The Resistance Front (TRF), a new militant group which the police say is the Lashkar-e-Taiba (LeT) in disguise, started operating in Kashmir from August 2019. It is the first militant group to adopt a non-Islamic name after the Jammu and Kashmir Liberation Front (JKLF). After Bindroo’s murder, the TRF said he was an “RSS ideologue, involved in immoral trafficking and drug supply”. Kour and Chand were targeted because, according to the TRF, they had forced students to attend the Independence Day function at school.
Sanjay Tickoo, leader of the Kashmiri Pandits Sangharsh Samiti, has sought the Jammu and Kashmir High Court’s intervention to relocate all religious minorities living in Kashmir to a safe place outside the valley. Tickoo said the Hindus living in Kashmir wanted to leave, but the government was not allowing them to do so.
Observers said the killings would hit the government’s plan to attract investors to Kashmir. Last year, the J&K government, with the support of the Centre, held the first-ever Real Estate Summit to encourage people from across India to invest in real estate in Kashmir. At the summit, it was announced that the requirement mandating investors to be permanent residents of Kashmir was relaxed to facilitate more participation.
The government also announced an ambitious industrial policy to create five lakh jobs. Around 400 companies, including JSW Steel, had responded favourably. According to government sources, JSW Steel was allotted 6.25 acres near Srinagar for setting up a steel plant. Shah himself handed over the documents when he visited Srinagar last October. But with the deteriorating security situation, the policy has come under a cloud.

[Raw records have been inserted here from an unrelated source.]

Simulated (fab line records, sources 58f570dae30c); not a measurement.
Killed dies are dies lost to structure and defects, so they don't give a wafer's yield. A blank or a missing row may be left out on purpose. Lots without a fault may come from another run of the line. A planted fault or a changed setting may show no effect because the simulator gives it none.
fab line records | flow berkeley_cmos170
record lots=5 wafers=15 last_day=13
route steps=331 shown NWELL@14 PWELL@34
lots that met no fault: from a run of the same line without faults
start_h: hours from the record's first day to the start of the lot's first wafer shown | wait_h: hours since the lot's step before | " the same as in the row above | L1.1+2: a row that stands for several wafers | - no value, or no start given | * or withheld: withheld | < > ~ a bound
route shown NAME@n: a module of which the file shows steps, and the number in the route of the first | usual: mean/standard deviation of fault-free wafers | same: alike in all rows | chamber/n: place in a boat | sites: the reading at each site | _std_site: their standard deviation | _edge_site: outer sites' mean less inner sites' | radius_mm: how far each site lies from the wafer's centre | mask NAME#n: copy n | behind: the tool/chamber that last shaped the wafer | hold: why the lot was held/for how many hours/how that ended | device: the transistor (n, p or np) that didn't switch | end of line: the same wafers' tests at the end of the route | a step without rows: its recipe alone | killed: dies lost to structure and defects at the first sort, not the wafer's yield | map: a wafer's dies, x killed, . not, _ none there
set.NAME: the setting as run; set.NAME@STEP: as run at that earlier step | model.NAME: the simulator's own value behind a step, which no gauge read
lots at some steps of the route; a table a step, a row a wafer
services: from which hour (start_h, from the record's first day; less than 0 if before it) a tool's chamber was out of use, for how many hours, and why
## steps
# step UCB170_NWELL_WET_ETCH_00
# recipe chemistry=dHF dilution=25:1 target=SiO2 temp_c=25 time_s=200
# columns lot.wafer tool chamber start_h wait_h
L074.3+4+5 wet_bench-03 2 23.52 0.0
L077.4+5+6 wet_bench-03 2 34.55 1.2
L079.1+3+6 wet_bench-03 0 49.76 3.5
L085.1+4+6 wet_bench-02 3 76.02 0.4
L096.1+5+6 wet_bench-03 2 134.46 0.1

In 2022 alone, Kashmir has seen 19 targeted killings, busting the myth of normalcy which was woven around a tenuous calm and the increase in tourist footfalls. The Centre’s iron-fist policy seems to have contributed to the growing insecurity. It has marginalised key stakeholders, like regional parties and separatists. In the past, the Centre could lean on these groups to soothe tempers. That element is missing now. Almost the entire separatist leadership is in jail. Yasin Malik, the leader of the JKLF, has been sentenced to life. Jamia Masjid, the seat of Kashmir’s most influential Hurriyat leader, Mirwaiz Umar Farooq, has remained shut since Jammu and Kashmir became a Union territory.
Moreover, Jammu and Kashmir has been without a representative government since 2018 and its people are feeling disempowered. The Delimitation Commission’s decision to grant six more assembly seats to Jammu while giving just one additional seat to Kashmir, despite the valley having more people, has strengthened the feeling of disempowerment among Muslims. The depiction of Kashmiri Muslims in the movie The Kashmir Files, which portrays the crisis faced by the Pandits, has hurt the sentiments of the community. The regular sacking of government employees from Kashmir without an inquiry by invoking Article 311(2)(c)—which permits such a measure in case the president or the governor is satisfied that in the interest of the security of the state, it is not expedient to hold such inquiry—has also alienated Kashmiris.
Dissent has been criminalised across Kashmir. The Kashmir Press Club has been shut down and journalists are denied accreditation cards. People are detained every day under the Public Safety Act. Shouting slogans against the government attracts action under the Unlawful Activities (Prevention) Act.
Senior political leaders like the Abdullahs, Mehbooba and M.Y. Tarigami condemned the targeted killings, but blamed the BJP. The Peoples Alliance for Gupkar Declaration (PAGD), an alliance of regional parties seeking the restoration of Article 370 and statehood to Jammu and Kashmir, said the killings busted the administration’s narrative of normalcy.
“Bloodshed is a daily story in Kashmir,” said Tarigami, CPI(M) leader and spokesperson for the PAGD. “When the whole subcontinent was burning in 1947, Kashmir was the only place where no one suffered even a scratch. That is the tradition of Kashmir which we have to uphold and revive.”